You do not have an absolute right to anonymity

Published on Wednesday, August 22, 2018 By Brad Wardell In Personal Computing

This morning I awoke to see one of the most flagrant examples of doxing ever.

Now, to be fair, this person did apologize:


This event started because the social media person at a game company made a joke that this person didn't like.  To make that person pay "in real life", they took it upon themselves to find out who the person was and make their information public.  This is an ugly trend that seems to be gaining momentum.  Someone offends you with words, you try to ruin their reputation or career in real life. How do we stop this?

Well, let's look at this case. What caused this person to suddenly apologize and protect their account? We can only speculate.  But I suspect you, the reader, have some pretty good guesses of what happened.  I suspect that people found out who this person is in real life and found out they too have a career that they don't want to have affected.  I suspect, like many people, they instinctively believed in anonymity for me but not for thee was in play.  That said, good for them for apologizing. 

As someone who has been doxed hundreds (literally as in >99) of times over the years including having my home address posted with a picture of my house posted with a note that someone "should do something" about me as well as someone using that information to call our house and threaten to murder my wife and (disgusting act) my son, I am very well in tune to what doxing is (and isn't). 

You do not have an absolute right to anonymity

What happens online should stay online.  We should respect people's privacy and we should respect their desire to be anonymous.  But that is not the same as having an absolute right.  As soon as someone's online actions start to have real world consequences for their target, all bets are off.

I've been online since the Commodore 64 BBS days. There has been a gradual, but unmistakable, trend towards believing that no matter what someone does, it is out of bounds to reveal who that person is in real life.  That's insane.  If someone is trying to get someone else fired from their real life job then they should have no illusions that the target or friends of their target might return the favor.

To give you an idea of how out of touch some people are, I've actually had people quote me saying what I essentially wrote above as evidence that I support doxing.  This is akin to saying I support violence if I believe in the right of self-defense. 

Would those critics suggest that if someone was calling for violence against someone and posting their address that it would be immoral to find out who that person is? Of course not. They've already agreed that anonymity isn't absolute, we are only discussing when it should be pierced.
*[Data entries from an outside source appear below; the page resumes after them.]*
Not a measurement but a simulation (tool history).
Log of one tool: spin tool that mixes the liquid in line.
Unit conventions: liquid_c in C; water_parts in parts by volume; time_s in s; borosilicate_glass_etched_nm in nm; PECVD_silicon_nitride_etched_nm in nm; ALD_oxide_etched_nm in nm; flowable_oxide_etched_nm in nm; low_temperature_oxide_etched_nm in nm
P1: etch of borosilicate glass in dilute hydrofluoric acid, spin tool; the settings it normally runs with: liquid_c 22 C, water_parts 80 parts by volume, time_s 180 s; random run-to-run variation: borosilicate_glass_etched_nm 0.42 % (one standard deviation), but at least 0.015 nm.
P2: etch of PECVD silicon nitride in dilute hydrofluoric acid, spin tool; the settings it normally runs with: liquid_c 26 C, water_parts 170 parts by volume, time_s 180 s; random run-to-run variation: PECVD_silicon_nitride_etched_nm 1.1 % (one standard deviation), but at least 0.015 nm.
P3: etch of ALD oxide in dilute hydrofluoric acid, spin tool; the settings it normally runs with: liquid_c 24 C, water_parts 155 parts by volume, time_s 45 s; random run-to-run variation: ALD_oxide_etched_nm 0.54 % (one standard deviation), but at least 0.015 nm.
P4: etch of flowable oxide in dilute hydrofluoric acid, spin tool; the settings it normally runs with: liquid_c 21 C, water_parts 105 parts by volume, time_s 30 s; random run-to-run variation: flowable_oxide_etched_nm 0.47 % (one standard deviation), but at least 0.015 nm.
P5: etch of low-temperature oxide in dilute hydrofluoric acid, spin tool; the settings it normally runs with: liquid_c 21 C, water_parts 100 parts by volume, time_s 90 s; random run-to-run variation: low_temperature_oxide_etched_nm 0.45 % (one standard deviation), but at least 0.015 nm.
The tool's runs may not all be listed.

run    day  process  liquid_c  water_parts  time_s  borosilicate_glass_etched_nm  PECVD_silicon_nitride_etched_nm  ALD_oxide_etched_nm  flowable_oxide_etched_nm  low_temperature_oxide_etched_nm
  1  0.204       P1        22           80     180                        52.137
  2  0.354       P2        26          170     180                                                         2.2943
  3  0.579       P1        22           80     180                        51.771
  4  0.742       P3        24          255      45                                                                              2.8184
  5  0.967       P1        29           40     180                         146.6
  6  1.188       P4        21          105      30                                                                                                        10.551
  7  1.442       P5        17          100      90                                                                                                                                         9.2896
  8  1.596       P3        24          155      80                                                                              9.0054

If we want people to stop trying to destroy other people's real-life careers, we need to find a way to discourage that kind of behavior.  To do that, we need to reverse the trend that allows people to think that they can hide behind their Internet anonymity while they try to destroy someone's livelihood and that is to recognize that anonymity isn't a right, it's a privilege that shouldn't be abused.

Rule of thumb

If you are trying to harm an individual in the real world, such as trying to get them fired or do not be surprised if they or their friends return the favor. I suspect that is what Matt there discovered when he decided to try to damage the employee at CDPR in real life.